If you can believe it, the Angels second base position was significantly worse than the Angels left field position last year. Filled by journeymen and utility infielders such as Johnny Giovatella (rip), Gregorio Petit, Kaleb Cowart, Cliff Pennington, and Kaleb Cowart, it’s no surprise that the spot combined for the third-worst production in the league - trailing only Atlanta and Oakland. Yikes...
Unfortunately, there aren’t many appealing options out there for a team looking to contend next year. In terms of full-time second basemen, it’s just Neil Walker and Chase Utley. Platoon or super-utility options aren’t looking great, either, as they are limited to Sean Rodriguez, Stephen Drew, and Kelly Johnson. Keep in mind, though, that this would mean paying players such as Rodriguez for past performace or counting on a career year from them.
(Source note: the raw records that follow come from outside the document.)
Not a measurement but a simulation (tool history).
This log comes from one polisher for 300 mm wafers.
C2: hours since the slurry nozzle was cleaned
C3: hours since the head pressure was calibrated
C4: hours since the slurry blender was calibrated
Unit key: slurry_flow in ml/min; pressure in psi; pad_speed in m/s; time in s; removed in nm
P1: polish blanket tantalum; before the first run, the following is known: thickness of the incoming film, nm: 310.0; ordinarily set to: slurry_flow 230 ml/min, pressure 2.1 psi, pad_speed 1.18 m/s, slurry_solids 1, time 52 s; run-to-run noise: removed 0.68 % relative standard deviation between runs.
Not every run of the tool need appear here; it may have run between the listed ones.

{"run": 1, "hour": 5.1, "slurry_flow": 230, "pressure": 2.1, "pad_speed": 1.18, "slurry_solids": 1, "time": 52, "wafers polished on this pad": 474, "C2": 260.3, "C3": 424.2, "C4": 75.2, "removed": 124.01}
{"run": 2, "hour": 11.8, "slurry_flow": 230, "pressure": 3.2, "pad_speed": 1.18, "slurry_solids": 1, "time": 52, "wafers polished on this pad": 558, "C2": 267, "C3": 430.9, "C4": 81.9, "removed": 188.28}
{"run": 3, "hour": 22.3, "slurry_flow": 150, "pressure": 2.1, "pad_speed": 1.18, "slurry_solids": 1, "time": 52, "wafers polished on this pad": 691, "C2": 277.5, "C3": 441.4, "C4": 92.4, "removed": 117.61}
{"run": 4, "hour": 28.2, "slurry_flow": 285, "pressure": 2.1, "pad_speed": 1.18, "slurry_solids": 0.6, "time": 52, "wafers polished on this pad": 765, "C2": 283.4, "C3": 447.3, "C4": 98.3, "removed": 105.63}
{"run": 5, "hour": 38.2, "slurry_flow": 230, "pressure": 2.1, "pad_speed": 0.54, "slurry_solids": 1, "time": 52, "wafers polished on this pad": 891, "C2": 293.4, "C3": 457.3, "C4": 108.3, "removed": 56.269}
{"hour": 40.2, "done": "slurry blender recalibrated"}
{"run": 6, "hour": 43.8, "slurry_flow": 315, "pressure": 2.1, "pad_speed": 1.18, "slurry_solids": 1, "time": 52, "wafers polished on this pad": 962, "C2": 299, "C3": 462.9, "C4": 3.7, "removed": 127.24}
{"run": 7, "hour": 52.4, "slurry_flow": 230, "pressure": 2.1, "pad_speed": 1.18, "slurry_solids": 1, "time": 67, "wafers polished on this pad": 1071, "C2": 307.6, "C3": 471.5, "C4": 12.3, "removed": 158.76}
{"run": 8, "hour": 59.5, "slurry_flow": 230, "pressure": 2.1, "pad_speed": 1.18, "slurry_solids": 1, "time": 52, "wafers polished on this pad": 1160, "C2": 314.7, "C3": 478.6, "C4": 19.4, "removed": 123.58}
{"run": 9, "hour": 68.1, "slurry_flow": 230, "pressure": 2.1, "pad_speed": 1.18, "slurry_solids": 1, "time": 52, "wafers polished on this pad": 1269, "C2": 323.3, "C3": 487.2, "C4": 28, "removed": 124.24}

And then there’s this news.
Heard today the #Angels turned down an offer for a 2B who has a better bat than glove. Think defense is definitely a high priority at 2B.— Jeff Fletcher (@JeffFletcherOCR) November 10, 2016
Whoa! It seems this is referring to former Angel Howie Kendrick, who seeks to be traded from the Dodgers. I would love to see Howie in a part-time role, but as a full-time second baseman? No thanks.
With that said, here’s a few reasons why Walker is the right choice moving forward.
Chase Utley could be nearing the end of his career.
Utley experienced a career resurgence with the Dodgers last year, rebounding from a poor 2015 season to post 2.0 WAR. But there are warning signs that his performance may not be sustainable, including his extreme struggles against left-handed pitchers (.154 against LHP), home struggles (.216 at home), and a .238 batting average in the second half of the season. He also struck out much more than he had done in previous seasons (K% increased by 5.3%) and gradually drew less walks over the past few seasons. And while he experienced a rise in power and hard contact, he pulled an alarming magnitude of pitches to right field than ever before (47% compared to ~43% the past three seasons), potentially indicating a different, unsustainable approach to hitting.
And even though he is a positive baserunner, I don’t think any Angel fan can forget this.
Neil Walker is easily worth the acquisition cost.
Walker’s first big league season came in 2010 and he has consistently been an above average second baseman for seven years, as shown by his above 2 WAR throughout this time. Although he was sidelined by a bad back for the last six weeks of the season, Walker was on pace to be one of the best second baseman in the league. Even though Walker is transitioning to the American League, he is a stage in his career where he can overcome that hurdle as opposed to Utley, who may very well flop in the AL.
Walker would take a second-round pick to sign since the Angels’ first rounder is protected, but it would be well worth it considering the Angels have nobody to fill the spot for the foreseeable future and minor league depth at the middle infield positions are extremely shallow in the Angels’ farm system. Going from a -0.6 WAR to a perennially 2-4 WAR player would be a tremendous gain for the team, as it would instantly elevate the Halos firmly in the wild card race while solidifying them for multiple years at a position of dire need.
The Angels also have a competitive advantage on Walker than most teams in being able to give up a second round pick instead of a first rounder as the Dodgers and Royals have to. The Mets, on the other hand, would not have to surrender a draft pick, although there is hope as they seek to resign Yoenis Cespedes and their owners, the Wilpons, have been historically stingy with payroll.
Without the qualifying offer, Walker would cost around $16-18M per year for three to four years. And in this free agent market, that’s a conservative estimate. But once teams factor in the value of a first-round draft pick, the price of Neil Walker will come down by around $2-4M per year. While the farm system is important, contending in the Mike Trout is a higher priority. And with the new regime being better at drafting, the team might as well embrace the second baseman and hop into the wild card hunt while we can.
The Cameron Maybin trade was a nice move to begin the offseason, but that alone isn’t enough. Revamping the bullpen and signing a fifth starter is important, but not pursuing Walker would be a grave mistake and a missed opportunity.